In the lead-up to taking on the role of president of the Entertainment Lions jury, PJ Pereira, CCO at Pereira & O’Dell, embarked on a book tour for his fourth novel, The Mother, The Daughter and The Lady’s Spirit. When shots spoke to him just before he set off, he described the book as “the story of an evil cult leader”. Did he get inspiration from his time on the juries of advertising awards?

 

“The president of the jury is more of a server than leader. You just stay back and serve people food and drink and help them get somewhere.”

 

Pereira laughs at this. “The president of the jury is more of a server than leader,” he says. “You just stay back and serve people food and drink and help them get somewhere.” Putting our minds at ease that his jury won’t emerge from the judging room in monastic hoods, having pledged allegiance to Pereira, he continues. “A president isn’t there to tell people what to do, they’re there to help people figure out what they’re trying to do. It’s been 12 years since I chaired a jury [at Cannes]. The biggest thing that I’ve learned since then is that the jury is not there to teach a lesson, it’s there to learn and share what they’ve learnt through the judging.”

 

 

The true adventures of Cannes juries

The idea that he’s coming back to a Cannes jury as an older and wiser figure (although he’s gone to the festival for each of the past 20 years,) is partly true, but he’s also back for a reason that sounds as though it’s come straight out of one of his books – he’s out to right a past wrong.

Last time he was on a jury was 2005, when he was president of the Cyber jury, and he felt that they made a mistake. “Half of us,” he explains, “went there with a very clear idea that we needed to show that the difference between Cyber and other categories was interactivity. We went there and started to judge, and we had to give out two Grands Prix.”

 

 

The first choice was obvious: Reality Show, created by DM9DDB for superglue brand Henkel Loctite, in which the agency glued a monitor that viewers could send messages to onto a wall, and set up a live camera in front of it so people could see their messages appear and also watch as the monitor remained glued to the wall.

The second selection, however, was where the trouble started. One piece, Come Clean, by Crispin Porter + Bogusky for soap brand Method, was “a very attractive website where you could write something like a confession on a digital hand, then wash it off, and people could make live comments on it. Very impressive tech for the time.”

 

 

The other option was a video series, The True Adventures of Chad, created by Mekanism for videogame Super Monkeyball Deluxe. It was a funny piece of work, and the jury kept coming back to it in the four hours of debate, but it was not interactive.

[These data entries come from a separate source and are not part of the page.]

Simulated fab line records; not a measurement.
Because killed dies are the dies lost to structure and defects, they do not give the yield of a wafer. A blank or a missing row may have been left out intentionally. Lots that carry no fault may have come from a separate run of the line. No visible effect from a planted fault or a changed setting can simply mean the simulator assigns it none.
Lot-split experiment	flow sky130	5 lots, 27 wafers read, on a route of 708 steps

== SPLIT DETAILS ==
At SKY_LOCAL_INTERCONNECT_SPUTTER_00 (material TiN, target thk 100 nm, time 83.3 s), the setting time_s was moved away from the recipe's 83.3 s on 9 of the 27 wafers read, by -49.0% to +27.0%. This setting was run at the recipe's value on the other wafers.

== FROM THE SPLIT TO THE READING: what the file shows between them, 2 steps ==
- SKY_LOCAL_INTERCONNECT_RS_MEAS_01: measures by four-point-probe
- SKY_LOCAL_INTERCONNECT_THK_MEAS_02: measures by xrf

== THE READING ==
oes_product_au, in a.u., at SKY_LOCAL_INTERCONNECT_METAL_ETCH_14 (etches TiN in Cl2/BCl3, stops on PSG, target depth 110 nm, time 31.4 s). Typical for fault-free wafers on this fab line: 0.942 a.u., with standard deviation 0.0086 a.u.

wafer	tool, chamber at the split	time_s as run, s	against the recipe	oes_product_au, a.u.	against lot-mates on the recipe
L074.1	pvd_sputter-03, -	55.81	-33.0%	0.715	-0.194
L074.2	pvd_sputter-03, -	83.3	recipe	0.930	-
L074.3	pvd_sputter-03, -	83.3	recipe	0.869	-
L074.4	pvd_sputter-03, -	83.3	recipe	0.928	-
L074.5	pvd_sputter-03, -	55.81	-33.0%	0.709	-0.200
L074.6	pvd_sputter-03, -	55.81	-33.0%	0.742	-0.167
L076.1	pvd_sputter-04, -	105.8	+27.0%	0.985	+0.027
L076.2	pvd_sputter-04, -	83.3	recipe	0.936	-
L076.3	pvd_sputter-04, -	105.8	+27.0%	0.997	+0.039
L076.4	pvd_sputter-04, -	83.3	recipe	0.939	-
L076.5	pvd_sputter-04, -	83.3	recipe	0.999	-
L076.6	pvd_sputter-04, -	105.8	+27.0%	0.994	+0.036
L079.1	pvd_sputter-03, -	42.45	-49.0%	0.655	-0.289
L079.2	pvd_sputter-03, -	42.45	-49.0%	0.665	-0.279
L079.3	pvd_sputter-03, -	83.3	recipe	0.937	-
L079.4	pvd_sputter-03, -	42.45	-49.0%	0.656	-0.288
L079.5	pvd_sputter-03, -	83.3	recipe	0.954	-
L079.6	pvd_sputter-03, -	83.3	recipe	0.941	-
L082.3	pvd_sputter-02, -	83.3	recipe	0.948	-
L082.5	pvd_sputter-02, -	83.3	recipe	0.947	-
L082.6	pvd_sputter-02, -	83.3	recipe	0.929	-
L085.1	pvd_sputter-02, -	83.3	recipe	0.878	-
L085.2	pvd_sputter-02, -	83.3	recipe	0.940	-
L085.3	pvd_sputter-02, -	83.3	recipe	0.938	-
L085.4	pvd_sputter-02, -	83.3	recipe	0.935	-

The jury plumped for the Method campaign, the interactive choice. Cut to a few years later and, Pereira explains, “We found out that the future of Cyber would be video. We could have been the prophets that told the world that video was a big part of the internet! Why didn’t we? Because half of the jury got there with a very clear perspective of what the message was that they wanted to tell the world.”

This lack of foresight has completely shaped how Pereira is now approaching his Cannes comeback. “I want to make sure that when we get there we don’t have that thing in our minds that says ‘Branded Entertainment should be this.’ No, at this stage it shouldn’t be anything. We should allow the work to speak and tell us what it should be, so we can voice it back to the rest of the industry.”

 

 

Cannes juries shouldn’t live in La La Land

One thing Pereira is already convinced of, however, is that there will definitely be an Entertainment Lions Grand Prix given out this year. He looks at the situation in a similar way to how he sees the Academy Awards. “Do you know what never happens at the Oscars?” he asks. “Someone goes on stage and says, ‘The Oscar for Best Picture goes to… Oooh, well, we didn’t think there was anyone worth it this year.’ I want to make sure we respect the hard work that people will have put in.” Hopefully, there’s one thing they won’t copy from the Oscars – picking up the wrong envelope and announcing the wrong winner on the night.

 

 

Pereira is adopting a totally open-minded policy and going to Cannes with no idea as to what he wants to see in the dark basement jury room. He does mention, however, a number of areas he is “curious” about: “Anything great on video games, or anything great on long-form content. Also, VR. I’m curious to see what the VR entrants will be like this year, because, for me, technology powers entertainment.”

 

 

Are there any particular VR projects that have caught his eye? “I'm still looking for someone who will crack the code of how to tell a story using VR,” he explains. “I think the Grand Prix last year [The New York Times’ The Displaced by Vrse.works, above] was a great example of using VR to create presence, but I want to see if a story can actually be told. Is that going to happen this year? I'm not sure.”

One thing he is sure about, however, is that people who say that Cannes is getting worse, and that it has too many categories, are wrong. “When Cannes opened all these categories and created festivals within the festival, it broadened the perspective of what creativity can be.” How? “Whether they want it or not, [creatives] are influenced by the definitions of creativity that come from Cannes,” explains Pereira. “When they say there’s way more ways of being creative out there, that inspires people to be creative in more ways, which is what we need as an industry.”


As for this year’s festival, he says he is most looking forward to seeing people being totally wrong with their trend predictions. “This is the festival where trends are established. And every juror knows that the beach is outside but they can’t go, and then they start to see every agency in the word trying the same formula.”

He continues: “No matter how successful the formula was in the previous year, it doesn’t work anymore, so Cannes destroys the trend from the previous year and establishes new ones.” He gives as an example the 2015 festival, where “things that make people cry won a bunch of awards.” Following that, he anticipates “way too many ideas trying to make people cry” this year, with the judges getting “desensitized” to the tear-jerking and heartstring-pulling. His advice for entrants who want to avoid being judged by a jury who has become emotionally numb? Unleash your inner John Hegarty: “When everyone zigs you zag.” There’s nowhere that shows that more clearly than Cannes.


 

So 2018, in his view, is anybody’s guess. One thing that is for certain, however, is that unless he suddenly gets indoctrinated by an anti-Cannes cult leader, you can guarantee that PJ Pereira will be there for his twenty-somethingth time.